Help Me Understand: Guiding Visualization Users with Annotations (305079)

*Robert Kosara, Tableau Software 

Keywords: data visualization, annotation, communication, education

Visualization should be easy, it's just pictures of data! The truth is much more complicated, of course. The readers and users of charts (and even more so, interactive visualizations) need to know and understand many concepts to get the full benefit of a chart. There is the basic ability to read a chart: what do the shapes mean? While most people can read a bar chart, scatterplots, treemaps and other more exotic charts are less familiar and many people simply don't know how to read them. Then there is the data: what is this about? What is being measured, what are the axes, what does up or down mean, etc. And even once all that is known, do we know if a pattern we see is actually meaningful or just a coincidence or artifact?
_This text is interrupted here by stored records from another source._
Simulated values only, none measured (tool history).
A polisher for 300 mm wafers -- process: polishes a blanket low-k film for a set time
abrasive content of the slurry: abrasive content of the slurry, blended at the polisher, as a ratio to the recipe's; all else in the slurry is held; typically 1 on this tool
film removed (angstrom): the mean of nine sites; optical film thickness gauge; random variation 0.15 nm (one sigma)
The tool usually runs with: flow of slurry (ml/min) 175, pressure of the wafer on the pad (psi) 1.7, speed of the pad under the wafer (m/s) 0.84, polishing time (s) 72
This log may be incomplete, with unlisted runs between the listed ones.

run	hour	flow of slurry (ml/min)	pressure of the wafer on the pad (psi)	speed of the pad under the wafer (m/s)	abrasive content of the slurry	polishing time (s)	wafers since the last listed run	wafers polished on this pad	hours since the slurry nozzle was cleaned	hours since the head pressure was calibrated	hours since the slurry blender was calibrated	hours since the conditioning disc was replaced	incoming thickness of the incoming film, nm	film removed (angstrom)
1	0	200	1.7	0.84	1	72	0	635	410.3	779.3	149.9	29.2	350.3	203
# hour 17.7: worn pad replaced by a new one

In data journalism, the concept of the annotation layer is commonly invoked to help with this: annotations help the reader understand a chart by explaining the data, the visualization, interesting shapes and patterns, etc. Because it is done "in-situ" directly on the chart, rather than as a separate introduction or explanation, it makes for a much more direct, useful, and perhaps memorable way of helping the reader understand what is being shown.

In this talk, I will show some examples (which go back at least to the late 1800s), review some relevant literature on visualization literacy, annotations, memorability, etc., and show some new ideas for how annotations can be used in more modern and adaptive ways to help people better see and understand their data.